Stand Your Ground on Stand Your Ground

By Dale Glading | The Save Jersey Blog

Battleship New JerseyAs a life-long resident of the Garden State who was transplanted to the Sunshine State two years – and loving it, by the way – I feel that I can comment intelligently on President Obama’s and Attorney General Holder’s recent comments about Florida’s “stand your ground” law.  

So here is my take on things, Save Jerseyans…

First, Florida is one of 15 states with similar laws on the books.  So if Jesse Jackson really wants to launch a coordinated boycott of Florida as “an apartheid state,” he had better be prepared to do the same with almost one-third of the U.S.

Or roughly one-fourth, if President Obama was right when he claimed to have visited all 57 states.  But I digress…

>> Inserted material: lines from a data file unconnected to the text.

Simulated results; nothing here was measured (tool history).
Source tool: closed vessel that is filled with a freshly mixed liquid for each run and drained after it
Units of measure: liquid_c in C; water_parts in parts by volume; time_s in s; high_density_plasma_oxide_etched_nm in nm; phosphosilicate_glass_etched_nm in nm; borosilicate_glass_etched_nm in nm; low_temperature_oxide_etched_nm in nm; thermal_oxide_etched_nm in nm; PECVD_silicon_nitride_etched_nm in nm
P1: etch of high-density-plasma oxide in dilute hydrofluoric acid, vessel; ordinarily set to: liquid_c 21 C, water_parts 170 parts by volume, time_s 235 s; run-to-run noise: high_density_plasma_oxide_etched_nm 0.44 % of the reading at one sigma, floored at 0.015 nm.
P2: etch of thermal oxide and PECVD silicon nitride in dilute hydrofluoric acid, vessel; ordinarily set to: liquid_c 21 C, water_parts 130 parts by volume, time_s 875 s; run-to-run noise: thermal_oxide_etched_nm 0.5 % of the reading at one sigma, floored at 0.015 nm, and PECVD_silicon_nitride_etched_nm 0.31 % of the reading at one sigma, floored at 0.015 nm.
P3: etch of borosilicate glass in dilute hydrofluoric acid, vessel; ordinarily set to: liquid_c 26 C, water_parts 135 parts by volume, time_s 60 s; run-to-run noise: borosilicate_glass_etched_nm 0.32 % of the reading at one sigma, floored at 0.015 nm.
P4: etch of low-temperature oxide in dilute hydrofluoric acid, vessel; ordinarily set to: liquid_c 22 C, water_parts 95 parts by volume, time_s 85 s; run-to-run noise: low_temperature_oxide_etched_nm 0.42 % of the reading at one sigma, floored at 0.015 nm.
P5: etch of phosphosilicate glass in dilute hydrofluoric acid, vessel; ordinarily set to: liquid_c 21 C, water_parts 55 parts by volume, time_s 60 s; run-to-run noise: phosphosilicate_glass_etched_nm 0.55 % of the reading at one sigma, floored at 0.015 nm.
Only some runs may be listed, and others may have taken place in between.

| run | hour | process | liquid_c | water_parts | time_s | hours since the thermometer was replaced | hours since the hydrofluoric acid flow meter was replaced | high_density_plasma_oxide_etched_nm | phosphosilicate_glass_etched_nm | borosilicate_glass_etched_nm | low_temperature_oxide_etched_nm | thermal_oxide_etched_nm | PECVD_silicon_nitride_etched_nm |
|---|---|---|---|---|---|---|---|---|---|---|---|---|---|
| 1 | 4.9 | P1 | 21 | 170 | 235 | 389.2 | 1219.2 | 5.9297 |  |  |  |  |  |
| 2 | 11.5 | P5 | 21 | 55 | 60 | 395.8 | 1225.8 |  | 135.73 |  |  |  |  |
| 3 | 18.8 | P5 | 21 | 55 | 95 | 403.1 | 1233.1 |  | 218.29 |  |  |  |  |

Second, African-Americans represent less than 17% of Florida’s population, but they account for a whopping 33% of all defendants claiming the “stand your ground” defense.  And when they plead their innocence based on that law, they are successful 55% of the time.

So I ask you, who is being hurt and who is being helped by “stand your ground”?

Undeniably, there are far too many murders period, let alone those involving black victims.  But 93% of the assailants in those crimes are other African-Americans.  Black on black crime is at epidemic proportions and much of that can be traced back to the deteriorating black family, particularly in our inner cities.

Thanks to well-meaning but destructive federal welfare programs, the out-of-wedlock birthrate among African-Americans currently stands at more than 70%.  And yet, studies continue to show that the number one predictor of lifetime poverty is single-parenting, and the number one predictor of criminal behavior is a fatherless home.

I have been involved in prison ministry for more than 25 years and my heart breaks when I see a lost generation of young black men behind bars.  Tragically, they lacked a positive male role model in their lives and now, they are continuing that same vicious cycle with their own children.

It is time – in fact, it is long past due – for black leaders such as President Obama, Jesse Jackson and Al Sharpton to speak to the central issue of the breakdown of the black family instead of undermining the verdict of a fairly-selected jury and blaming Trayvon Martin’s death on “stand your ground” laws.

But that would take real political courage and might result in fewer votes – and contributions – for those in position to do so.